Fremont residents like Ralph Larsen, Virginia Coy and Brenda Ray spoke out against the use of the funds, which were approved by Fremont voters in June 2010.
“Taking money out of this account for any other purpose is like taking money out of your retirement account,” Ray said. “When your earning years are over, if your retirement account has been used for something else, you have nothing.”
Steve Ray said he believed the city didn’t start the budgeting process early enough and urged the council not to “rush through” the second reading and use money from the defense fund.
“I don’t know how you expect the public to have a hearing when you haven’t talked about a lot of specifics,” he said. “They don’t even know what’s in it.”
Yerger expressed disappointment that public comment for the budget was held before several other items on the agenda were addressed, but Sanders said it was standard.
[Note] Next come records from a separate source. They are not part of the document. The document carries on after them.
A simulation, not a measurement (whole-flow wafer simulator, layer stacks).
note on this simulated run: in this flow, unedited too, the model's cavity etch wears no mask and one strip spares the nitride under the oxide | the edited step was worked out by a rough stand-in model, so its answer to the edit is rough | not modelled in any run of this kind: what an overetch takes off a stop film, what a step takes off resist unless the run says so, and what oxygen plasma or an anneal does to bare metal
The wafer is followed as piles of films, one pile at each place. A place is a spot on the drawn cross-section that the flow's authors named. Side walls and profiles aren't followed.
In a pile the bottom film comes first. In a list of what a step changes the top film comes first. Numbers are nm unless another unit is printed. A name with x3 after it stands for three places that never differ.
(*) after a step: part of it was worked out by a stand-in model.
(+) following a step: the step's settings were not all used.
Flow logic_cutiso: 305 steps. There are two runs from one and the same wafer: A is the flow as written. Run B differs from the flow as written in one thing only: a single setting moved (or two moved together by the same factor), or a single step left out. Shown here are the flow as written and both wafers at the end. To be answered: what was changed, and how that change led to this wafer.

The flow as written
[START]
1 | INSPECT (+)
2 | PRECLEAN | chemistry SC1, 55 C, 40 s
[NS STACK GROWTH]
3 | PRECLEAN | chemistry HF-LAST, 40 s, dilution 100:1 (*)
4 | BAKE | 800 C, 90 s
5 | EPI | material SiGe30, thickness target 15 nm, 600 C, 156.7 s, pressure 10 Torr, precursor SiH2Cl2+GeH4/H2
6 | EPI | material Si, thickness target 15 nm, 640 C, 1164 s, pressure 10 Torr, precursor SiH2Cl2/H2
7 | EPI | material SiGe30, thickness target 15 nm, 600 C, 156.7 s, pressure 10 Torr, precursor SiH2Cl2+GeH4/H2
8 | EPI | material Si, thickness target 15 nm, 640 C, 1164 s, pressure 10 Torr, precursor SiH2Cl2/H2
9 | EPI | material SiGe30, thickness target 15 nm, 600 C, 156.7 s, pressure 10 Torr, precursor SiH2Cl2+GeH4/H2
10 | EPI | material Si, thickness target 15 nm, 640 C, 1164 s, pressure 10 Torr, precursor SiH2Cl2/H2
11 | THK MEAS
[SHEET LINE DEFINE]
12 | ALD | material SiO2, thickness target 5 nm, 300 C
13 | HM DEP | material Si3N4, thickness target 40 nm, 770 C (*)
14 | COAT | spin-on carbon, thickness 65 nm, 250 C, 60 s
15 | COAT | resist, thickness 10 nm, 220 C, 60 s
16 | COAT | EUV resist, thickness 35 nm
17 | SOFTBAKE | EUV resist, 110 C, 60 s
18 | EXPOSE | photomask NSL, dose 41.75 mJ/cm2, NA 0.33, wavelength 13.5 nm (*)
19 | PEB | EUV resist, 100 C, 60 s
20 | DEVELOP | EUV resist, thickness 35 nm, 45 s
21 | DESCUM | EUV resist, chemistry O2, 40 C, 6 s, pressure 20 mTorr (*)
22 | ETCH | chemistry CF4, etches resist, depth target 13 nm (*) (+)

“Every time you have a public hearing and then it’s turned over to the council, even if it’s that same night, it’s still up to you to decide thumbs up, thumbs down.”
Yerger, who called the discussion “premature” made a motion to continue the second reading to Sept. 14, which Councilmember Glen Ellis agreed with.
“I’m disappointed that we’re voting on it so early on in the meeting when we have so many other options that we could have put it as the last item on the meeting,” Ellis said.
However, the motion to continue failed with a 3-4 vote. A motion to hold the second reading carried 5-2.
The council also discussed a series of questions posed by Ellis at its meeting last week that focused on the justification of areas of increase within the budget.
“Some of these answers sure would have been nice to have before the vote that just happened,” Ellis said. “It’s a shame that that vote had to take place right after the public hearing.”
The questions were answered by Sanders, who was thanked by Mayor Joey Spellerberg and Yerger, who said he still would have preferred getting the information sooner.
“We could have sat around the table and discussed these things instead of in this kind of a forum where we really can’t ask one-on-one questions and get to the answers. Other communities did it that way,” he said. “We put all this at the end and expected everybody to assimilate to this.”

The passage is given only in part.